The quality of GAA jerseys at inter-county level is getting better and better every year. And 2018 is probably the best yet. We have camouflage jerseys now. Paul Galvin is designing the Kerry jerseys. There’s simple, plain classics and fancy new twists. The GAA jersey is becoming an art form.
We’ve gone through each and every jersey currently on the inter-county scene, including goalkeeper and alternative shirts, and have compiled them into a definitive top 25 ranking of the nicest jerseys we’ll be seeing on pitches around the country this year.
Let us know your thoughts by leaving a comment below. Without further ado…
25. Cork (GK)
A classic at this stage, the red and white hooped Cork goalkeeper’s jersey that Anthony Nash has been making look classy for a while now.
It’s hard to make an orange jersey look good, but Armagh are doing it in style here. The green oval logo takes away from it slightly but the three stripes reaching down onto the crest are cool.
23. Roscommon (GK)
An example where a sponsor logo enhances the jersey. A lovely yellow pinstripe on a slick blue makes for a very, very nice goalkeeper shirt up in Roscommon.
Same as above, but in reverse. Very well done Roscommon. The county outline on the back could be a little smaller, but fair play for giving it a go.
Hard to go wrong with the blue and gold hoops of Tipperary. Our only complaint is the sponsorship overkill, with Intersport Elverys both on the front.
Aside: the goalkeeper jersey looks like a wetsuit.
20. Kilkenny (GK)
I’m a sucker for an all black shirt and the Kilkenny one is very slick indeed. It’s not currently on the O’Neills store so there aren’t many clear photos of it online – send one our way if you have one.
Probably GAA’s most marmite jersey. Red, yellow and green is hardly the nicest of colour combinations, but Carlow are rocking their flag in style here and more luck to them.
Something a bit different. The white strokes below the belly give it a bit of edge, and it has one of the cooler logos currently doing the rounds.
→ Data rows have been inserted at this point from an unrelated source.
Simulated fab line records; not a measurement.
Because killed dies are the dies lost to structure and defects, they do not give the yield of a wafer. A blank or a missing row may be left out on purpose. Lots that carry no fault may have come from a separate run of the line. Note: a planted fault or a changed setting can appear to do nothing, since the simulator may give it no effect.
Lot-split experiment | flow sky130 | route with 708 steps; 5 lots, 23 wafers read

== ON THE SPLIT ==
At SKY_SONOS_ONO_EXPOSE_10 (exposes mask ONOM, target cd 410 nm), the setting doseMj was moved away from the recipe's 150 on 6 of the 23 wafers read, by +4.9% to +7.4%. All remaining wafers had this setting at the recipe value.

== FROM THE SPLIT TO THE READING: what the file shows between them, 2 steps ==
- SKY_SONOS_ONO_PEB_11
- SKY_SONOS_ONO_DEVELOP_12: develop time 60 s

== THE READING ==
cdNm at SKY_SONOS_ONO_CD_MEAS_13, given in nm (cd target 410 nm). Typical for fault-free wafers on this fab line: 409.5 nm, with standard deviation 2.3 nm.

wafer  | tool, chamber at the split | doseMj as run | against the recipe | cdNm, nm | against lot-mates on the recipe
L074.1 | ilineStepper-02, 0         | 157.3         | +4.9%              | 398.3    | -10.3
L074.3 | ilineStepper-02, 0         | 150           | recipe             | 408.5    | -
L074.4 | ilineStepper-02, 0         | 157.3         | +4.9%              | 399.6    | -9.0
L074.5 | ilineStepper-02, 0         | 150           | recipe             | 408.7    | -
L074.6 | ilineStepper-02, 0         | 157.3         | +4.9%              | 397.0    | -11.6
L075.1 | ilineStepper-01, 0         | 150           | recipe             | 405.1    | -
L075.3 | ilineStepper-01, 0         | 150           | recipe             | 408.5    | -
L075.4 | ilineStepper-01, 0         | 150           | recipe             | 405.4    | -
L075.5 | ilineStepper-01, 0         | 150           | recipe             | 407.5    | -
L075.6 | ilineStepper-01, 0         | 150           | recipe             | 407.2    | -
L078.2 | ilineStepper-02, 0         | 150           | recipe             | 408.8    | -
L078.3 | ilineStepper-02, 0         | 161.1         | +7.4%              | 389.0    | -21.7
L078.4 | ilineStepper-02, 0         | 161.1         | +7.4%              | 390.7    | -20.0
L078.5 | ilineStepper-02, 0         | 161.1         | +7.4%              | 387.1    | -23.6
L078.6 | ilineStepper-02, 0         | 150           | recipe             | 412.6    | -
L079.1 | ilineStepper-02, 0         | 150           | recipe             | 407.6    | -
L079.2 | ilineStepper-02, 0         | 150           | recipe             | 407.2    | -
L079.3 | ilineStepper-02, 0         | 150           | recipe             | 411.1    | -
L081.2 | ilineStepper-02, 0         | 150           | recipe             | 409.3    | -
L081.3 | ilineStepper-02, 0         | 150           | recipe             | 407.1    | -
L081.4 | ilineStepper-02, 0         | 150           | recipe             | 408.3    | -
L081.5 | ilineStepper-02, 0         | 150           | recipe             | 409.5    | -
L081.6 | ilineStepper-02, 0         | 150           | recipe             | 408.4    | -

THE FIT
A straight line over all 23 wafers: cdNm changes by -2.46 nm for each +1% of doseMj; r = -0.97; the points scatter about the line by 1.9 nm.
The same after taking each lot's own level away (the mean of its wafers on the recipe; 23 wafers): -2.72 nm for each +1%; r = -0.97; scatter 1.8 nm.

I can foresee the outrage on this ranking already. The Dublin jersey is nice, but not fantastic. Although it does have one of the better jersey/logo combinations, I’d prefer a darker shade of blue like their previous edition.
A bold move emblazoning the front with the county logo, but it works. And it seems to have done wonders for Limerick’s fortunes on the pitch.
A very nice jersey indeed, although I did prefer their old jersey with the thick white stripe across the top. But this makes yellow looks slick, which is hard to do.
Aside: their goalkeeper jersey is possibly the worst jersey out there this year.
It’s plain and simple and the more I see it, the more it grows on me. The logo is a bit massive mind.
Aside: their Kerry reboot away shirt just missed the cut in this list.
We’ve seen a lot of this jersey over the years, but it never fails to dazzle. The dark green complimented by the red line across the chest makes for a lovely, eye-catching kit.
One of the cleanest jerseys out there at the moment. Nice colours, sleek lines, lovely round collar, and it enhances the relatively small county ten-fold on the pitch. The sponsor is nice and clean too.
The horizontal stripes makes this Wicklow shirt stand up above the rest.
10. Kerry (A)
Another marmite jersey. It caused a major stir when it was unveiled. A gold shirt? What is this nonsense! A world away from their classic green and gold, but we love it here. The black logo and trim really compliments it. Classy.
9. Wexford (A)
Wexford inverted their home shirt (spoiler: stay tuned!) with this yellow effort and it’s magnificent. The logo looks great on it and they’d probably get away with it as their main shirt.
Aside: I regret not including the goalkeeper jersey in this list.
8. Galway (A)
Another marmite jersey, but huge bonus points for trying something different. Camouflage on a shirt is even more bold than Galvin’s gold shirt, but it’s a bit easier on the eye with the navy shades of camouflage. The maroon line compliments it nicely. Two thumbs up from the Wrap.
The only non-O’Neills jersey on the list pops in at #7, with Waterford’s home kit. Although it doesn’t pop as much as others, there’s a few reasons why it got such a lofty position, including the fact that I think it’s a massive, massive improvement on last year. Last year’s just didn’t do it for me, it was just so boringly plain, but this year’s is more worthy of a team competing for All-Ireland honours.
Aside: the blue goalkeeper jersey is really nice, too.
6. Mayo (A)
Another Mayo shirt. This black and red number made Mayo look like trailblazers before Kerry and Galway usurped them this year with their mad away jerseys. But this is a classic and is becoming synonymous with Mayo football and will be recognised as one of the great alternative shirts.
5. Kerry (GK)
Another Kerry shirt?! As excited as we were when we saw the gold away shirt, when the black invert was unveiled we fell over. Black and gold is one of the nicest colour combinations and makes jerseys looks very sleek and classy. Not as bold as the gold away shirt, more refined and dare we say a jersey you’d get away wearing around in public without looking like an Irishman on holiday in Tenerife.
All white. It’s simply impossible to fail, and they haven’t here.
Wexford, again, making a claim for possibly the nicest home/away kit combination after their away shirt sneaked in at #9. You might say they’re the exact same with inverted colours, and that we’re pooping all over the smaller counties again, but purple is a very easy jersey to get wrong and with this one, O’Neills have knocked it out of the park.
Don’t change something that doesn’t need fixing. Plain white and red trim, O’Neills somehow made it even better this year. The slickest plain white jersey you’ll find anywhere, in any sport.
I don’t care that this is the third Kerry jersey in the list, give Paul Galvin the freedom of Kerry after this one. Let him into O’Neills headquarters and have him design all of the jerseys. A beauty for the ages. It just looks so good, retro, modern, the white number over central on the back. An absolute gem. Arguably one of the best ever.